The biggest brand in digital media [Vice] has lost much of its lustre

  • The duopoly [Google and Facebook] commands the majority of the $100bn internet advertising market in America; Vice, BuzzFeed and Vox combined get less than 1% of that market.
  • In November Disney disclosed it had written down its $400m investment by $157m. That puts the value of Vice Media at around $2.5bn to $2.7bn, a steep drop.
  • On December 11th Verizon, a wireless giant, wrote down the value of its digital-media properties—a combination of Yahoo and AOL—by $4.6bn, as they had simply failed to build a robust ad business. (Verizon acquired Yahoo’s core business for $4.5bn only 18 months ago.)
  • And it is not clear how long HBO will keep the nightly show, for which it pays at least $60m a year (the network may discontinue a separate hour-long weekly news magazine show, which would mean a loss for Vice of tens of millions of dollars in revenue).

PayPal is thriving by defying conventional wisdom

  • Today PayPal has a market capitalisation of $101bn and is one of Silicon Valley’s most valuable technology firms, larger than either Goldman Sachs or Morgan Stanley by value.
  • This year it is expected to facilitate digital payments worth around $582bn, roughly four times more than in 2012.
  • In 2018 the firm is expected to bring in $3.4bn in operating income.
  • PayPal also has network effects—around 60% of Americans shopping online have used it in the past year, reckons Ms Ellis, and around 80% of the top 500 online retailers offer customers the option of paying with PayPal.
  • About 40% of transactions in America are paid for in cash so there is room to grow.
  • PayPal has grown through deals; in 2018 it has spent $2.9bn. The largest transaction has been its purchase of iZettle for $2.2bn in May.
  • A smaller but still significant acquisition was Braintree, a firm that helps firms accept payment within their mobile apps, for $800m in 2013. With it came Venmo, an app that lets mobile-phone users transfer money to each other.

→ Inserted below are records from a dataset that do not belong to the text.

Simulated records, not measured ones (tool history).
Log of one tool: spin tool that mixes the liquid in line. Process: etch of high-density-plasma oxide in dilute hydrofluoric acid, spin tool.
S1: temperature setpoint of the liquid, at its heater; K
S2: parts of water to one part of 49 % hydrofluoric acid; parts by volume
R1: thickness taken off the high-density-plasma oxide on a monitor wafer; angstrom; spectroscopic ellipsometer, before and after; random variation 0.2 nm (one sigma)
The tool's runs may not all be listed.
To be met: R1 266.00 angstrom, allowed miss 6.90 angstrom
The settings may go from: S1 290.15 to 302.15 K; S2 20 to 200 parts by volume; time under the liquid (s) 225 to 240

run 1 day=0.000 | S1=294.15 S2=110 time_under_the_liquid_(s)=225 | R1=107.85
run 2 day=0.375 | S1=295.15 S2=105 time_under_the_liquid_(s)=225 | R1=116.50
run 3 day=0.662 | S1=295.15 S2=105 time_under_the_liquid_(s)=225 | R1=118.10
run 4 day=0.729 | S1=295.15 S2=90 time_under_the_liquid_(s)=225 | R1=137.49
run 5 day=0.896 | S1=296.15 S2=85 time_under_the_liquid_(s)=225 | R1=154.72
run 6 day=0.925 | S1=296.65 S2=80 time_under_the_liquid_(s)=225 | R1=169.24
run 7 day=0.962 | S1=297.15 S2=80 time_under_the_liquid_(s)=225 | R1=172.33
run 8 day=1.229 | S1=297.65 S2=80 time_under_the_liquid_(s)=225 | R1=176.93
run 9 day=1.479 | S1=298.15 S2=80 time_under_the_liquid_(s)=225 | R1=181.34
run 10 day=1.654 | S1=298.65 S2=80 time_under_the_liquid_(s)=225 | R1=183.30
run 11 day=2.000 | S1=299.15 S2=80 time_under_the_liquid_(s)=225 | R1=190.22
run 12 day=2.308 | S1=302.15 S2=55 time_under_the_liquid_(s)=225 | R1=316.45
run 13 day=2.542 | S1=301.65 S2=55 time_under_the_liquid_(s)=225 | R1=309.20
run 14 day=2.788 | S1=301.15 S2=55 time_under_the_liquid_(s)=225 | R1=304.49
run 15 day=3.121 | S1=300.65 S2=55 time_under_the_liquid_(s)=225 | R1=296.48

After an awful year for Argentina, a whiff of optimism is in the air

  • The worst drought in 50 years wrecked the corn and soyabean harvests, knocking 2% off GDP. The peso lost half its value against the dollar, pushing inflation to 46%. That tipped the country into its second recession in three years and led to a crisis that forced it to seek one of the largest credit lines in the IMF’s history.

Even by the standards of poor countries, India is alarmingly filthy

  •  All this combustion makes Delhi’s air the most noxious of any big city. It chokes on roughly twice as much PM2.5, fine dust that penetrates deep into lungs, as Beijing.
  •  In the World Health Organisation’s rankings of air pollution, Indian cities claim 14 of the top 15 spots. In an index of countries’ environmental health from Yale and Columbia universities, India ranks a dismal 177th out of 180.
  • Recent estimates put the annual death toll from breathing PM2.5 alone at 1.2m-2.2m a year. The lifespan of Delhi-dwellers is shortened by more than ten years, says the University of Chicago.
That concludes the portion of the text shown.